Bits change easily. In fact, we design computer bits to change over and over again, and we do that so we get the benefit of fluid information processing, and this is a good thing.
Media of various kinds do not require enabling technology to use. Humans can work with the record of the voter intent directly, in a court room, under the watchful public eye.
Enabling technology is always needed for humans to see bits, and due to the nature of how bits are handled, we never actually see the bits that encoded what the machine thought the voter intent was, just some copy, or processed version.
So then, how can electronic voting work? How can Internet voting work in a trustworthy way?

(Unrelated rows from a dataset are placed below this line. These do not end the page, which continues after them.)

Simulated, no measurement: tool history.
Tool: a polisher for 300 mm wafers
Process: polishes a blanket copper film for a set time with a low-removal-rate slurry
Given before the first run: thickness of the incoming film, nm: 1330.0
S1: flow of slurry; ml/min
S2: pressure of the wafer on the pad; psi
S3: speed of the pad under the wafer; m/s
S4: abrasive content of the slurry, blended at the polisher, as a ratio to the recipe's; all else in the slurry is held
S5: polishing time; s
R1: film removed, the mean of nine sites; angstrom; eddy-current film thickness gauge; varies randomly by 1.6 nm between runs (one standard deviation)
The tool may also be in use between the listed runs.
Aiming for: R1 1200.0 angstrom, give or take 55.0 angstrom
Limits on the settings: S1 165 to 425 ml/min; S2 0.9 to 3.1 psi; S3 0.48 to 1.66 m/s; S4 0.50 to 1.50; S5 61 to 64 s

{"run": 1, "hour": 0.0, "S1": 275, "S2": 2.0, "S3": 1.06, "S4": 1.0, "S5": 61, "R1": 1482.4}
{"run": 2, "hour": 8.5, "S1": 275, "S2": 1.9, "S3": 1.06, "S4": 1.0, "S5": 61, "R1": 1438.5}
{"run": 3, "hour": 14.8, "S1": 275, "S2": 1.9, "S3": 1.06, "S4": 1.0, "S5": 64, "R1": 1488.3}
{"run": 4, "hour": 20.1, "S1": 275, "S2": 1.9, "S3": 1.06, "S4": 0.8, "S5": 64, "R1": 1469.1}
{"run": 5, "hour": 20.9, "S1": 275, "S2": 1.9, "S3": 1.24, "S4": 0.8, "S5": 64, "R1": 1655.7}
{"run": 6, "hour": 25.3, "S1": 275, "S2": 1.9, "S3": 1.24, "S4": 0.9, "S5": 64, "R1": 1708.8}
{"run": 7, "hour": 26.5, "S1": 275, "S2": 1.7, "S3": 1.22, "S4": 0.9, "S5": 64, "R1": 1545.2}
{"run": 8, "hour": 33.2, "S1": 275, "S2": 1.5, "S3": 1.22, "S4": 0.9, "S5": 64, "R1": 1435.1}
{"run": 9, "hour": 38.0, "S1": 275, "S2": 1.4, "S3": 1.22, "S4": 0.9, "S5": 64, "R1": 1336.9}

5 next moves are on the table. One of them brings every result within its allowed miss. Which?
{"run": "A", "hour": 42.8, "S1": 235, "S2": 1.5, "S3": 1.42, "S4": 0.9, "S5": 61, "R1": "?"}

Before I give that answer, consider these four pillars of a trustworthy election:
Anonymity. Voters are not personally linked to their votes.
Oversight. No secrets. The public should be able to follow the voter intent from the voter, and the direct record of their intent, through the process and see it accumulate into the final tally.
Freedom. Voters may vote or not as they see fit.
Transparency. This is required for oversight and the process itself should be documented as a matter of law and procedure, observable by the interested public.
Trustworthy elections embody all four of those to the maximum extent possible.
Now, what is the difference between electronic voting on the Internet and banking, for example?
Loss of anonymity!
The only way we can make electronic systems even remotely plausible is to record what everybody voted everywhere and keep that as an enduring record. Voters then could verify their votes, protest them, detect inaccuracies, and that comes at the cost of being held to a greater account for them too.
Unless we are willing to do that, no electronic system is trustworthy, because the nature of computer bits and the failure to directly record voter intent, forcing us to trust a proxy, means we must hold an election where we never, ever actually record voter intent!
That is madness!
Now, if we use machines to assist voters in the generation of human readable records to be used for the tally, a person can verify the record is an accurate expression of their intent.
People want the quick Internet voting, but they also want to trust it, and the point I am making in this diary is very significant! Read it again:
Electronic touch screen machines do not record voter intent. They parse input and record what their designers want them to record. Home computers are no different! A voter can click something and something else says their vote is X and what then?
NOBODY KNOWS! Without the loss of anonymity, nobody can know.
Notice how those machines have strong IP protection? Funny how that works isn't it?
When you add up the vote by proxy, IP considerations, change nature of computer bits, and the overall secrecy surrounding voting, it's pretty easy to see an Internet election, or one where it's done on machines simply isn't trustworthy at all!
Worse, doing this doesn't solve any real problems that we can't solve with people and some basic process considerations.
Please don't go down this road. I know it's compelling to get Internet votes because we generally rule the Internet. But it's a mistake! It's a mistake because we won't be recording voter intent anymore, and once we fail in doing that, the elections are no longer something we can verify and with that, no longer something we can trust.